It's white and slimy, worm like, but dip it in spicy vinegar and its one hell of a tasty (raw) fare!
I wasn't really expecting to eat "tamilok" or woodworm, a type of mollusc that burrows inside old and decaying wood and are present primarily in mangrove areas. But when I was at the Bakhawan Eco Park in Kalibo, Aklan, the Philippines, a world showcase of community development according to UN's FAO, it was posted that there's a tamilok eating challenge. When I reached the picnic area of the park near the sea, Ruperto de la Luna, the one who officiates the challenge and do the demo, was already preparing his stuff.

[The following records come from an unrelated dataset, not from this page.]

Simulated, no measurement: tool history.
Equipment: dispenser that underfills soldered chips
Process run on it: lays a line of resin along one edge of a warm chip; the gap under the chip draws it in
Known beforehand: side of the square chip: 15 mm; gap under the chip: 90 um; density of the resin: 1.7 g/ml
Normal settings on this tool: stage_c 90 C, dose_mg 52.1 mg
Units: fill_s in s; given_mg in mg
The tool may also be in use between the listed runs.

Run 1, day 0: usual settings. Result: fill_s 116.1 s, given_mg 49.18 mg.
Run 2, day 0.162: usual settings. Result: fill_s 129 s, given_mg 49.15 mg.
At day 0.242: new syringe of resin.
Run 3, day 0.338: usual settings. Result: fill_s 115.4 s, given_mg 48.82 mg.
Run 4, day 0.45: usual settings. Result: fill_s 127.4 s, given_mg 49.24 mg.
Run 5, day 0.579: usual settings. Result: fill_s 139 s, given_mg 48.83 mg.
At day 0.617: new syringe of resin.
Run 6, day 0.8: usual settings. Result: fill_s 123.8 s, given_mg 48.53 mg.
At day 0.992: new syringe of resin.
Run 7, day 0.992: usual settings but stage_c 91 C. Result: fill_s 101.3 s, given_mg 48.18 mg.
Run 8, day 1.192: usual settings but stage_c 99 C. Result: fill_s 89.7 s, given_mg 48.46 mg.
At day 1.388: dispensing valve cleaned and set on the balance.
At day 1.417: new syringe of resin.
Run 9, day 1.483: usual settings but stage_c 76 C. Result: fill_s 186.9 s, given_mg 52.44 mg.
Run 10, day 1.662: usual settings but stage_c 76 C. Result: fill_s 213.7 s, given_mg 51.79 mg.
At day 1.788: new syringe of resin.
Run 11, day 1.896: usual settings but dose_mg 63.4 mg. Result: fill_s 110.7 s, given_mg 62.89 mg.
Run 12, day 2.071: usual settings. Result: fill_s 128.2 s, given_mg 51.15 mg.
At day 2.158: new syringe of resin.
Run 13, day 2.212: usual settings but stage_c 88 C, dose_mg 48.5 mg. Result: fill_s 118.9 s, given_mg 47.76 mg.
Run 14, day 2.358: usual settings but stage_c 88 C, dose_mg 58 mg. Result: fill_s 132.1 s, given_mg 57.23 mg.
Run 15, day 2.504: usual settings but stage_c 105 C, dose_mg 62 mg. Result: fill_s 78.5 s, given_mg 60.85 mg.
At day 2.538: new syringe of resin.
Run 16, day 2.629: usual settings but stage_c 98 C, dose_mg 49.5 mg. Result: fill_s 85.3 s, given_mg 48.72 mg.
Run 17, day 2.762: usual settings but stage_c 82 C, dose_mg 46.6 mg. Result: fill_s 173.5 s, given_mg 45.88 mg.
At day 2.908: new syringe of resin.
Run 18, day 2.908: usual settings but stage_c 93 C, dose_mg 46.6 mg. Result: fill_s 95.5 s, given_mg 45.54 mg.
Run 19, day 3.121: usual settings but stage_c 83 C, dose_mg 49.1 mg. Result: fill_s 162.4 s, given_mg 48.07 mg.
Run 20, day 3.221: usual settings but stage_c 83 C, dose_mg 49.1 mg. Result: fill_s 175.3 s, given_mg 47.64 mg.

From an old mangrove wood, around three feet, blackened and, I guess, discarded. Ruperto showed me the tip and there were holes, mostly, around 1 centimeter in diameter. With an ax, he cut it open. After a minute or two, he showed me the halves and there were several woodworms across the length and width in different sizes. Some were white while others were darkened with the chewed wood inside.
Upon closer inspection, the head of the tamilok has two chisel like teeth that's quite hard, the only hard part in its entire body. It's quite amazing to see these wood worms (also called shipworms) consuming the dead wood, and there are many in such a small piece, a way for nature to reclaim back to the earth what once was living!
With his wrinkled fingers, he took one tamilok, washed it in a pitcher of water and trying to empty its insides. After a few seconds, he held its head by its teeth, dipped it in spicy vinegar and placed it in his mouth. I stood there wide eyed.
Now it was my turn. With a little trepidation but more of excitement, I did not object or squirm. I stood my ground. After he cleaned another worm and gave it to me, I held it at its teeth and head, twirled it on the white saucer with the spicy vinegar, and with a deep breath, placed it in my mouth.
Salty, spicy, soft and just tasted delicious. Just like eating raw oysters but better. Some more of this stuff and I had my fill!